The Readers’ Guide to the Bidoun Library

      For the Bidoun Library’s exhibition at the New Museum for Contemporary Art in New York, four books were produced as part of the process of processing the thousands of books procured specifically for the occasion. As they arrived they were read; passages and images were marked for scanning and transcription, then indexed according to topics — written descriptions of artworks, photographs, flags; jokes and sexual innuendos; captions, acknowledgments. Our abiding interest were the asides — items that, considered out of context, revealed a surplus or a deficit of meaning. Those texts and images were then organized into four books that were suspended by chains from the ceiling at strategic points in the exhibition space.

      Three of the books corresponded to general categories: Home Theater/pulp, Natural Order/corporate publishing, and Margin of Error/outmoded regimes of production. A fourth book, Further Reading, purported to be a glossary for the other three. We called the books catalogs, though as such they were incomplete, more allusive than accurate. They are perhaps best considered as Readers’ Guides — examples of one way of reading the library, and the associations and parallels generated thereby.

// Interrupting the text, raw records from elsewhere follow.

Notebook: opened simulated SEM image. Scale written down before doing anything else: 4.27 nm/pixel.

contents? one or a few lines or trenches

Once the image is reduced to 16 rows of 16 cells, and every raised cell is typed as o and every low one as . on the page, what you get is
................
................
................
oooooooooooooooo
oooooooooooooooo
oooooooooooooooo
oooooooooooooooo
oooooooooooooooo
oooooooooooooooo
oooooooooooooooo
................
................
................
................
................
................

      Each book contains no original text or images, being composed completely from materials taken from the library.

      Home Theater

      The books considered under the rubric Home Theater were not made for universities or libraries, but for book shops, delis, and drugstores. They were merchandise: intended for a general audience, printed in great numbers, distributed widely and designed to sell. Home Theater features pulp fictions, travel guides, picture-books, comics, coloring books, and stacks of topically-themed political pseudo-science. Together they trace a story of how the Middle East has been represented in popular culture.


      The Natural Order

      The Natural Order examined a particular strain of state and corporate publishing. Often the same thing, the books in this category are usually about the Gulf and made possible, in one fashion or another, by the sale of petroleum.


      Margin of Error

      Margin of Error collected extinct or endangered regimes of printing, often political, though issuing from left, right, and other margins. The materials in the book share in the desolate precarity of outliving their contexts. Consider the Cold War guerrilla lifestyle magazine Tricontinental, printed in Cuba with funding from the USSR; the popular propaganda press of Saddam’s Iraq and Mubarak’s Egypt; or the freewheeling periodicals produced in the interregnum after the Iranian revolution but before the Islamic Republic.


      Further Reading

      Further Reading a glossary of sort, from Admiral to Zero. Printed by Bidoun in an edition of 500.